On 31 October 2016, the House of Commons agreed, without debate, to approve the draft Terrorism Prevention and Investigation Measures Act 2011 (Continuation) Order 2016. If agreed by the Lords, the order will continue in force the Home Secretary’s powers under the Terrorism Prevention and Investigation Measures Act 2011, namely to impose, via a ‘TPIM’, a range of duties, obligations and restrictions on suspected terrorists. That power was due to expire on 13 December 2016, five years after its enactment, because of the incorporation in the legislation of a sunset clause – a legal provision that provides for the expiry of a law or part of a law at a later date. Unless the House of Lords defies parliamentary convention and does not approve the continuation order, it is unlikely that the TPIM powers will now expire. This does not necessarily mean that the sunset clause has failed; after all, it may be that the TPIM powers are an important and useful part of the UK’s counter-terrorism regime and warrant extension. The imposition of six new TPIMs by the Home Secretary in the past three months suggests that the government believes this to be the case.
However, sunset clauses are about more than just the question of whether or not a particular law is retained or expires. They are typically introduced into legislation by parliamentarians concerned about the often exceptional nature of the anti-terrorism laws they are being asked to enact. A sunset clause provides Parliament an opportunity to debate the measures again, at a point in time when it is not being asked to legislate in the midst of a crisis, or in haste, and when it has more detailed information about how the measures operate in practice. For sunset clauses to work – that is, for Parliament to hold the government to account – Parliament must actually debate the relevant measures, something the House of Commons as a whole utterly failed to do when the continuance order was approved on 31 October this year.
Instead, responsibility for holding the government to account was entrusted to the Delegated Legislation Committee, which considered the draft Terrorism Prevention and Investigation Measures Act 2011 (Continuation) Order 2016 on 26 October for just 32 minutes. During that time, there was confusion over the number of TPIMs in force. The government published the TPIMs statistics an hour and a half before the Delegated Legislation Committee met, but the opposition members of the Committee do not appear to have been aware of them prior to the debate. Nor was the Committee given any information about the effectiveness of TPIMs, something remarked upon by the SNP’s Richard Arkless MP, who stated: ‘I was expecting – perhaps naively, as a new Member – to be taken though how TPIMs have worked over the past five years and how effective they have been in achieving the objective of fighting terrorism. Unfortunately we have not heard that”. Not that this additional information would have been likely to change the Committee’s decision. Labour MP Dr Rupa Huq announced in the first sentence of her contribution to the Committee that the “Opposition support the draft order”, and Arkless highlighted that the SNP would not seek to divide the Committee.

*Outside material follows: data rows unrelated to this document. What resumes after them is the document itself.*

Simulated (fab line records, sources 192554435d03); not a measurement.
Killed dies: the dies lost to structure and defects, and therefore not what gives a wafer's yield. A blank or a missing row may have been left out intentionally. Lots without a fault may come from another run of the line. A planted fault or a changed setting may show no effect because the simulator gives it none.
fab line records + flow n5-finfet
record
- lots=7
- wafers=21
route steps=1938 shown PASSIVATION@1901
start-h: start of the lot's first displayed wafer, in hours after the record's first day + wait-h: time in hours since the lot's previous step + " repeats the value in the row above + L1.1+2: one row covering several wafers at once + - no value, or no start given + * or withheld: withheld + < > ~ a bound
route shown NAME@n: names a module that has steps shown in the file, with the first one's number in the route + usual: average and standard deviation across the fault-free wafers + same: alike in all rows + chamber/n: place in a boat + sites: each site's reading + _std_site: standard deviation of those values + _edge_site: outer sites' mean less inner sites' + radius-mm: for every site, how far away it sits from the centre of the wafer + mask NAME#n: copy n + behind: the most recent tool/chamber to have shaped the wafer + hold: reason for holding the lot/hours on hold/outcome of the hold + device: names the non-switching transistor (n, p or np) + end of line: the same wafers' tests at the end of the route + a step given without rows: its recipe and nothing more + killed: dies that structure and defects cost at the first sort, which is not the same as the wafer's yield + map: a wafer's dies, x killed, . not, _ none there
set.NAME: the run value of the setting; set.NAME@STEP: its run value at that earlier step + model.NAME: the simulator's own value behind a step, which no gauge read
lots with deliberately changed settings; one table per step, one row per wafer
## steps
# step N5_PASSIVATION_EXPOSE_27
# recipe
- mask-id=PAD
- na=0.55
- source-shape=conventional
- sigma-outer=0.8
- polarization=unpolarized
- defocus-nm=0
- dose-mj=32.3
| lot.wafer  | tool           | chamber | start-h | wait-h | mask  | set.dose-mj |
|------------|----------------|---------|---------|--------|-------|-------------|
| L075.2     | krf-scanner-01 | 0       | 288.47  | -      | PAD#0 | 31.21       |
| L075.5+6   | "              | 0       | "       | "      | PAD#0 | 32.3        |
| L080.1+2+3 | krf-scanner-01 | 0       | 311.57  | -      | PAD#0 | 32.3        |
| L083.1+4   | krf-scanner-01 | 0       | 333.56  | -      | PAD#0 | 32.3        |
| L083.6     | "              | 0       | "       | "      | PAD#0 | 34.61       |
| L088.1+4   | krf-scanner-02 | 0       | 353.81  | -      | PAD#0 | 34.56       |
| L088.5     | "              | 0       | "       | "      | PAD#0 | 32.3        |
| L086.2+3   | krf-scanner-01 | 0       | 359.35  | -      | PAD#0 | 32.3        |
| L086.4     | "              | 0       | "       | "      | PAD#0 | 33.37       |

The absence of a debate in the whole House on a motion to approve a continuation order is unusual, as is the dearth of information available to members of the Delegated Legislation Committee. But it is not particularly surprising in the anti-terrorism context. It is simply a very low point of an already existing downwards trend in Parliament’s post-legislative scrutiny of anti-terrorism laws. Debates on a variety of anti-terrorism measures subject to sunset clauses have typically been limited to ninety minutes in the House of Commons, and this has rarely been exceeded in the Lords. Much of the debate tends to be taken up with discussions about the lack of time available to Parliament to debate the important issues. On top of this, most debates have been poorly attended. The House of Commons debate on the first renewal of the Prevention of Terrorism Act 2005 – the legislation which granted the Secretary of State the controversial power to make control orders – attracted just thirteen MPs. In a 2003 debate in the House of Lords on whether to renew the Part 4 powers of the Anti-Terrorism, Crime and Security Act 2001 – the measures which allowed for the indefinite detention of non-national terrorist suspects and which the Law Lords subsequently found to breach the European Convention on Human Rights – just four Lords spoke. This included the Minister who had introduced the renewal order.
Despite these serious deficiencies in the quality of the renewal debates on sunset clauses, it is not all lost for parliamentary scrutiny. Renewal debates have, at times, prompted Parliament, in particular the Lords, to take extraordinary action in contravention of convention. On two occasions, the House of Lords has defied the parliamentary convention that it does vote to defeat secondary legislation. In the 2009 debate on the motion to renew the Prevention of Terrorism Act 2005, Baronnes Miller insisted on dividing the House on an amendment to disapprove the renewal order, but was defeated by 135 votes to 48. A year later, Baroness Hamwee came closer to upsetting convention, when her motion to disapprove the renewal order was defeated much more narrowly, by only 57 votes to 49.
The House of Lords does not have to vote down the Terrorism Prevention and Investigation Measures Act 2011 (Continuation) Order 2016 in order for the five-year sunset clause to have had some effect. It simply needs to hold a debate on the merits of the legislation and make an informed decision as to whether to approve or disapprove the renewal order. Perhaps the House of Lords would like to bear in mind the following exchange, between Richard Fuller MP and James Brokenshire, the Parliamentary Under-Secretary of State for the Home Department during the 2011 debate on the Terrorism Prevention and Investigation Measures Bill. Fuller asked whether Brokenshire would give
“some guidance about whether, in his view, we should have a thorough and complete review of these measures every five years rather than sending them through on the nod for another five years, saying that they seem to be working? … it is important that we hear whether the Minister anticipates the review every five years to be more thorough than the annual on-the-nod review.”
“I would certainly anticipate a considered review of counter-terrorism powers when the time arrived. That would be the appropriate way to proceed and to examine the renewal.”
The Lords must now provide that considered review when it comes to debate the Terrorism Prevention and Investigation Measures Act 2011 (Continuation) Order 2016 this afternoon.